Lets discuss Bayesian Statistics

The thread that inspired this one is Bricker’s question in the “Why hasn’t the Neighborhood Watch shooter been arrested?”, where we have a discussion of what essentially amounts to Bayesian Statistics.

This is an older discussion/argument, which essentially amounts to answering the following question: if black women are almost never raped by white men, is a black woman who claims to have been raped by a white man more likely to be a liar?

This is essentially a Bayesian statistics question, which I’d like to address in this thread. And, given that this is the Dope, I imagine that I’ll get corrected a few times, and learn something in the process myself, so please chime in.

To understand Bayesian statistics, first consider the following question, (which must be the most commonly asked trick question in statistics):

Suppose that in the country of Statistica one in a million people has AIDS. You know this is true because God parted the heavens and told you so. You have an AIDS test which is 99% accurate (God told you this also). You pick a random Statistica citizen and administer the test. It comes back positive. What is the probability that this person has AIDS?

Your typical person will think for a second and conclude that if the AIDS test is 99% accurate, and came back positive, there is a 99% chance that the person has AIDS.

Sounds good, right? Well, this is a trick question. You actually have two pieces of data which you have to consider; you know that the test is 99% accurate, but you also know that only one in a million people has AIDS. Suppose that instead of administering the test, you just assumed that the tested person didn’t have AIDS. You would be right 99.9999% of the time; your guess would be more accurate than the AIDS test.

So, is the chance that the person has AIDS 0.00001%? Well, no, because you also have a test that says he does have AIDS, and you have to consider that also.

Bayesian statistics is the way that we combine these two pieces of data to find the true probability that the person has AIDS. Here’s how it works; suppose you apply the test to a million people, only one of whom has AIDS. Because your test is 99% accurate, you’ll pick up 10,000 false positives, but you’ll probably also pick up the guy who really has AIDS. So you’ll have 10,001 positive results, one of which is correct; therefore, the probability that the person has AIDS, given that they have a positive AIDS test, and were picked randomly from the population of people with a one-in-a-million chance of having AIDS, is 1 in 10,000. (all numbers rounded, so don’t get on my case)

OK, so now that you understand the concept of Bayesian statistics, consider the following modified question

Suppose that in the country of Statistica one in a million people has AIDS. You know this is true because God parted the heavens and told you so. You have an AIDS test which is 99% accurate (God told you this also). You pick a random Statistica citizen and administer the test. The random person you picked is a male prostitute who happens to also be an intravenous drug user who shares needles, and who doesn’t use those wax pieces of paper to cover the seat when he uses public toilets. The test comes back positive. What is the probability that this person has AIDS?

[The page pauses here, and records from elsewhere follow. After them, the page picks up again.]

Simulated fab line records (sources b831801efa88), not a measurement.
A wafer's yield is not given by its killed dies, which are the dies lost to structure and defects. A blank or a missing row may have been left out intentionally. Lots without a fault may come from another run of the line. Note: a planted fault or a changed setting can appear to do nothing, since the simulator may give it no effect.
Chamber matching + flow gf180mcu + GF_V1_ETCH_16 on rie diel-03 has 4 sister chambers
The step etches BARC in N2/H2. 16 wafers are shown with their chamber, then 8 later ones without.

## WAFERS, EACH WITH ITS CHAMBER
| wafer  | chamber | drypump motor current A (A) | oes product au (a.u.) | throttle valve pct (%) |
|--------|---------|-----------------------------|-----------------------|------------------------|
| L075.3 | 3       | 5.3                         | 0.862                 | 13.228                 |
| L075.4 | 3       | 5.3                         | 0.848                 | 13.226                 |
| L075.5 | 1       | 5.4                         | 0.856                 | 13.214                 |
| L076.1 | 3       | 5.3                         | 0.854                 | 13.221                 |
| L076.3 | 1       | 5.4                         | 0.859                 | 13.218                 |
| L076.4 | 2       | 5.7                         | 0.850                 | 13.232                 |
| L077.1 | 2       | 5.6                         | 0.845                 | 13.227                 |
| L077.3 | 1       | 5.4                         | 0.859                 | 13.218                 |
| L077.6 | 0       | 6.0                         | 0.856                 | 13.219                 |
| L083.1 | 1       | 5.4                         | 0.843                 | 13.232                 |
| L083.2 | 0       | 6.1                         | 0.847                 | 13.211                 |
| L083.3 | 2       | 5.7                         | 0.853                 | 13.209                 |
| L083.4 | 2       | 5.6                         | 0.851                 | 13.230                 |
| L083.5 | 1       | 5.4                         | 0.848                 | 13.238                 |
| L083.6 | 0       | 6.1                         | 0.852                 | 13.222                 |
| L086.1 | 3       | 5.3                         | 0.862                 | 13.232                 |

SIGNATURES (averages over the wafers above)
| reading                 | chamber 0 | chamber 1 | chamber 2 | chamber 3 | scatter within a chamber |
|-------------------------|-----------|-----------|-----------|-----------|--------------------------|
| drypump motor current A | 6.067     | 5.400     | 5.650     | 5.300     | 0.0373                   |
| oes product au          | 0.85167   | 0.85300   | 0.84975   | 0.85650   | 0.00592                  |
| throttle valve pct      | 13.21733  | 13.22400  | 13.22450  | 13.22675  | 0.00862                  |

OK, let’s do the math. …carry the one, multiply by six…OK, the chance this person has AIDS is 1 in 10,000, right? If this answer sounds wrong to you, and you can figure out why, then you know the problem with applying statistics to the rape question. You also know the general problem with applying Bayesian statistics to social sciences questions, and why so many people make so many mistakes trying to do it.

In fact by naively applying your Bayesian statistics math in this case you’re moving away from the right answer. You’d have been better off never having heard of Bayesian statistics, because by trying to apply it here you’re making your answer more wrong than the 99% guy in the first question.

Let’s suppose that all the claims in the various thread are true: suppose black women are only raped by white men 1% of the time. Suppose that 8% of rape allegations are false. Can we combine these statistics to determine if a particular black woman who claims to have been raped by a white man is lying?

No, we can’t. Suppose that the 1% figure is true. It’s likely that it’s true because black women are rarely alone with white men, so it’s a statistic that doesn’t apply to a black woman alone with a house full of white men, and if we try to start calculating Bayesian statics using this number, our calculations will be more wrong than if we ignored it.

Suppose that the 8% figure is true. It’s likely true because, I don’t know, some women are trying to get back at ex-boyfriends who angered them. Does this number apply to women who claim to have been raped at a frat party? Almost certainly not, and by using this statistic in your calculations, you’ll be more wrong than if you ignored it.

Now, that’s not to say that we can’t apply Bayesian statistics in this case, we just have to use the right data. We need to know the percentage of black strippers who are raped while alone in a house with drunk frat boys, and we need to know the percentage of women who claim they were raped during a drunken frat party who are lying, and then maybe we can start making some estimates. But if we start applying population statistics to the wrong population, then we will get the wrong answer. And it won’t just be wrong, it’ll probably be more wrong that if we just ignored the statistics entirely.

Oh, **Bricker’s **actual question was: If 8% of all rape allegations are false, it seems obvious to me that if we know nothing else about a particular rape allegation, there’s an 8% chance it’s false. Why is that wrong?

Well, it’s not wrong. Just that this is only true if you know nothing about the rape case, and you’ll have to throw that number away once you learn something. And it doesn’t address the case discussed in the linked thread, which also included the probability that a woman who claimed rape was lying.

So, let’s discuss the general case rather than **Bricker’s **specific question here.

Nothing to add, I just wanted to say thank you. I had been hoping to have a statistical discussion thread on this topic, but didn’t have enough faith in my understanding and explanatory skills to do it justice.

OK, bear with me, here.

It seems to me that it’s obvious we’ll have better statistics as we get more information, so I’m totally on board with your pointing out that the more information we have, the better (male prostitute who happens to also be an intravenous drug user who shares needles).

But here’s where you lose me: you act as though this proves we never should have said the chance he has AIDS was AIDS is 1 in 10,000.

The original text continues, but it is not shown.